Paper of the Day (Po’D): Harmonic Dictionaries for Note-Event Detection Edition

Hello, and welcome to Paper of the Day (Po’D): Harmonic Dictionaries for Note-Event Detection Edition. Today’s paper comes from the March 2010 issue of IEEE Transactions on Audio, Speech, and Language Processing, a special issue devoted to
signal models and representations of environmental sounds: J.J. Carabias-Orti, P. Vera-Candeas, F. J. Cañadas-Quesada, and N. Ruiz-Reyes, “Music Scene-Adaptive Harmonic Dictionary for Unsupervised Note-Event Detection,” IEEE Trans. Audio, Speech, Lang. Process., vol. 18, no. 3, pp. 473-486, Mar. 2010.

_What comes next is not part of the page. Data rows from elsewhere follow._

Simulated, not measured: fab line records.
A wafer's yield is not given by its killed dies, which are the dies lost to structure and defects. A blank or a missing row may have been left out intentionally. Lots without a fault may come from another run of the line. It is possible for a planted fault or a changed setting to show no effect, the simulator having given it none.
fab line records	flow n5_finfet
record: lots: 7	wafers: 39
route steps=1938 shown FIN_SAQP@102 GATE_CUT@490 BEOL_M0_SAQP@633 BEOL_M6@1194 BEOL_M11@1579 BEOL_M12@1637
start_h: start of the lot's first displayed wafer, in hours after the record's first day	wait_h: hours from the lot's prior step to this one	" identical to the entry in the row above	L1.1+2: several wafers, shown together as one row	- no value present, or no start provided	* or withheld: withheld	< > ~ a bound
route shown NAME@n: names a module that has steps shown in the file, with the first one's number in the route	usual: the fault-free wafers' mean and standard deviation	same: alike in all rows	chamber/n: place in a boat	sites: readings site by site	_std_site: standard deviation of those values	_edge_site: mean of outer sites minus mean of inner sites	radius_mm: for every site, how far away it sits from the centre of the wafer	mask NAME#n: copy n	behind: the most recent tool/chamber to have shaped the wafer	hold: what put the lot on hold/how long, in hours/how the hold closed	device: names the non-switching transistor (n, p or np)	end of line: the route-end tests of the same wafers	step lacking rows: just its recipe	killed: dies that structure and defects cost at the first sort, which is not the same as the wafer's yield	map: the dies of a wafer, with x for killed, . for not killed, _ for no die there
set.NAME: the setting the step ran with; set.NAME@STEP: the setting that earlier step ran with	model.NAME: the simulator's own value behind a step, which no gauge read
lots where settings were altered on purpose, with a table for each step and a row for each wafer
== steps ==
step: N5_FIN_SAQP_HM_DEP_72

Automatic music transcription from sampled audio signals is an extremely difficult problem even for a single musical instrument, which explains why it remains unsolved when multiple instruments are playing simultaneously. Since trained humans are able to by and large take a scratchy and monophonic low-fidelity tape recording of polyphonic music and transcribe it, perhaps with some added knowledge of the instruments involved (see Brahms at the Piano for a fascinating example of this using denoising before expert human transcription), we know it is entirely possible to make a computer do the same — someday. An obvious solution is given by considering how humans can do it: listening to the individual sources separately and together with reference to principles of music theory, instrument ranges, stylistic conventions, etc. Ok, so maybe it is not so obvious, but source separability plays a major role.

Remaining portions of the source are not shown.